Question

A website that sells movie tickets can tell what devices are used to access their site and make purchases. The manager of the website is approached by members of a movie production company who want to partner in the development of a phone app. To estimate what proportion of ticket buyers make purchases using their smart phones, 400 users of the website were randomly sampled from the existing database and 180 were found to have used their smart phones.

   Assuming the true proportion were thought to be 0.45, what would be the probability that a majority of the purchases were made using a smart phone?

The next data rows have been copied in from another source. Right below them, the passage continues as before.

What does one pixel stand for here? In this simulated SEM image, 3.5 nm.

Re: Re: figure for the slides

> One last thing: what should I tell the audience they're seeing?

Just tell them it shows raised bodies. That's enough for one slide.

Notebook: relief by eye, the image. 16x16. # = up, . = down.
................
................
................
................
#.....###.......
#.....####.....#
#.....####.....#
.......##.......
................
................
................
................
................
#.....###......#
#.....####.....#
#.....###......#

   What would be an 85% confidence interval for the proportion of website visitors who purchased tickets using a smart phone?

Answer 1

1)

for normal distribution z score =(p̂-p)/σp
here population proportion=     p=	0.4500
sample size       =n=	400
std error of proportion=σp=√(p*(1-p)/n)=	0.0249

probability that a majority of the purchases were made using a smart phone :

probability =P(X>0.5)=P(Z>(0.5-0.45)/0.025)=P(Z>2.01)=1-P(Z<2.01)=1-0.9778=0.0222

2)

sample size          n=		400
sample proportion p̂ =x/n=		0.4500
std error se= √(p*(1-p)/n) =		0.0249
for 85 % CI value of z=		1.44
margin of error E=z*std error   =		0.0358
lower bound=p̂ -E                       =		0.4142
Upper bound=p̂ +E                     =		0.4858
from above 85% confidence interval for population proportion =(0.414,0.486)